Criminalization of politics is perhaps the most potent danger our democracy is currently facing. It is very pertinent to ask why tainted person is allowed to contest election; what to talk of making him a minister or giving him a responsible position. On January 12, 2013 the Chief Election Commissioner V.S. Sampath once again raised the demand for a complete ban on contesting elections for those persons against whom heinous crime charges are framed or convicted in a court of law. The very issue came to the fore after a remark made by the Supreme Court that why preferential treatment is accorded to convicted MPs and MLAs as against an ordinary citizen held guilty on a similar count. “The Commission’s view regarding barring criminals from contesting is one of the oldest in the country as early as 1998. About 15 years back, The Commission made the proposals to the government,” the CEC said. He further added, “Not only should those who are convicted, those facing serious criminal charges on heinous affairs also be barred from contesting election. We have been pursuing and hoping for action.” On July 15, 1998 the Commission proposed that for preventing persons with criminal background from becoming legislators against whom charges have been framed by a Court for an offence punishable by imprisonment of five years or more. To ensure that the candidates were not framed in politically motivated cases, the Commission suggested that only those cases in which charges were framed six months prior to an election should be taken into account for that election. As per Section 8 of the Representation of People Act, a candidate is disqualified and debarred from contesting polls if convicted and handed a prison sentence of two years or more. The ban would remain in force from the date of conviction to six years after release from the prison. However if he files an appeal within three months of his conviction, he can still contest an election. The proposals for de-criminalization of politics were reiterated by the EC in November 1999, July 2004 and October 2006.

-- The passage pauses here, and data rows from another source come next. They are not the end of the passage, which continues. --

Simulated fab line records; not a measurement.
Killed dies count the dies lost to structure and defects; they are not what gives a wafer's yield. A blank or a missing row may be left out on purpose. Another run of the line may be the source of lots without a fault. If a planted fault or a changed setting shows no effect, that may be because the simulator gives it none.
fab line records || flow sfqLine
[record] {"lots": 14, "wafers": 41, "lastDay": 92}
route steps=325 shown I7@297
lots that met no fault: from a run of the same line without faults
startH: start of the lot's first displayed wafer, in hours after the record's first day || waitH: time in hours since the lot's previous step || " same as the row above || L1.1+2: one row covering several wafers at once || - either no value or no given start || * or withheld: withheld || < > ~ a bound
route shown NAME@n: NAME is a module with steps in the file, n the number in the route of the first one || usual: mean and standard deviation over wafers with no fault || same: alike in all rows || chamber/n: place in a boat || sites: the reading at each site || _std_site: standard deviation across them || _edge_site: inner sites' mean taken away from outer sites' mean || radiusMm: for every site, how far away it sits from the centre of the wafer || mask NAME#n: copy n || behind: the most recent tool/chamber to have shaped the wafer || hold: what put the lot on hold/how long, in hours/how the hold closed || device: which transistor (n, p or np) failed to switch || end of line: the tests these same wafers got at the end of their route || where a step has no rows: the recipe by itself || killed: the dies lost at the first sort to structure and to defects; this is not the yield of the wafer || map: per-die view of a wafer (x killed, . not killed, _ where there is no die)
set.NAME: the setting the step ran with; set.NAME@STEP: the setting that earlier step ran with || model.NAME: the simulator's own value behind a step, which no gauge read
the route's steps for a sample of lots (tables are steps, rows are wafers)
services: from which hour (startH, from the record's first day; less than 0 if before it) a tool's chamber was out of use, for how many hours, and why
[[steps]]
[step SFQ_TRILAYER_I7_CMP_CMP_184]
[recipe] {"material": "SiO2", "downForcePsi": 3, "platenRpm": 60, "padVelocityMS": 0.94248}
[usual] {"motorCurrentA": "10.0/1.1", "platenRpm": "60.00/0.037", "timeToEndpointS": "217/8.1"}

Recently the issue of funding of elections has also gained momentum. Almost all parties are agreed on increasing the spending limit by a candidate in an election. BJP, BSP and CPI(M) have demanded an increase in the ceiling by referring to the inflation and its impact. On April 17, 2012 the CEC S Y Quraishi said it can be considered only after bringing in financial transparency and internal democracy in political parties. On April 01, 2013 BJP endorsed the Commission effort in its electoral reforms process including making public all donations to political parties. It also maintained that it will abide by any change in rules the poll panel seeks on the issue. “BJP has always been in favour of electoral reforms and always follows rules. Our candidates will be ready to make public their balance sheets, income tax returns and other financial documents as well as donations and gifts to the party,” party spokesperson Prakash Javadekar told reporters. The poll panel has expressed differences with the government’s suggestion that this matter be referred to the Law Commission. The EC wants that it be made mandatory that political parties declare all donations, irrespective of the amount of contribution. The EC had earlier asked the government to modify declaration Form 24A under Representation of  People’s  (RP)  Act.  The  Law  Ministry  had  said  it  had  referred  the  matter  to  the  Law Commission which is looking into amendments required for electoral reforms.

Regulation of Political Parties is another reform which the Commission is vehemently crying for. It is being pleaded that the number of registered political parties be decreased so that the smaller parties, in the case of fractured mandate, are not able to bargain the bigger parties for parochial or narrow political gains. This is also to be noted that smaller parties are more vulnerable to ‘ideological shifts’. The election commission should be given powers to de-recognize smaller political parties on the basis of their performance. Another move to achieve this goal would be to increase the minimum number of primary members that are needed to form a political party. It is also being proposed to increase the security deposit amount to put a check on the number of non-serious candidates contesting union and state assembly elections. The third demand in the series is to stop a candidate contesting election from more than one constituency simultaneously in one election. Further it is also being proposed to use common electoral rolls in the union and state elections. One serious attempt by the Commission to reform the electoral process is to make a person ineligible for contesting election for a minimum of five years if he files false declarations in an election affidavit.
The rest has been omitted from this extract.